Today we learned first-hand about the issues of doing business within emerging markets such as Ghana. Years of entrenched systems and culture make it challenging to move at the pace of business. Praxis Africa had some materials shipped from North Dakota via Fedex. We spent several hours trying to claim three small boxes from customs. Every step had its own non-descript paperwork and every location had multiple people involved in the process. They never did release the packages to us (and asked a healthy sum in “fees” along the way). It is a system that will need continued reform to make it more appealing for international companies to invest in Ghana.
We spent time today with John Dziwornu, National Secretary of the Association of Farmers and Fisherman. They have 3 MILLION farmers in their association. When asked about best means to reach farmers he stated that broadcast is the best, both radio and television. Mail routes are undeveloped or unreliable and digital reach is intermittent. Some farmers have access to a computer and can download and print materials or podcasts, but digital reach is inconsistent. The single most reliable route to the farmer in Ghana is broadcast. The more time I spend here the more parallels I see between Ghanaian agriculture and our own developing North American agriculture of the 1950’s.

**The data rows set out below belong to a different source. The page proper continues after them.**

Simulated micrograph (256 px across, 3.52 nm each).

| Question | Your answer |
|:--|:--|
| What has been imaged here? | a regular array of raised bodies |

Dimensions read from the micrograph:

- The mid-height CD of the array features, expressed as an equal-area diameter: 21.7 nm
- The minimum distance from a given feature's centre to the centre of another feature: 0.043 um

At the FAGRO show there is much emphasis on products being “organic.” Truth is, many crops are raised without much use of crop protection products so most crops here could likely be qualify as organic. This poses an interesting opportunity and challenge at the same time. There is growing demand for organic products and Ghana has the opportunity to be a prime supplier in this niche. But Ghana is also suffering from yield plateaus and inconsistency in product so commonly found in organic production. The farmers are working to increase yield and profitability but steps that they could take to strengthen crop quality may also affect their niche marketability. Ghanaians have much to learn about organic standards and market opportunities, but remain dedicated to improving production. To quote Praxis Africa’s Tony Mensah-Abrampah, “We just need to know what standards to follow.”
Today was another outstanding day to learn about Ghanaian agriculture and business. We touched on trade and commerce, grower outreach and grower education. On Saturday we hope to spend some time learning more about production practices and challenges specific to Ghana. We continue to meet many interesting people passionate about the success of agriculture in Ghana – and that in itself is very encouraging.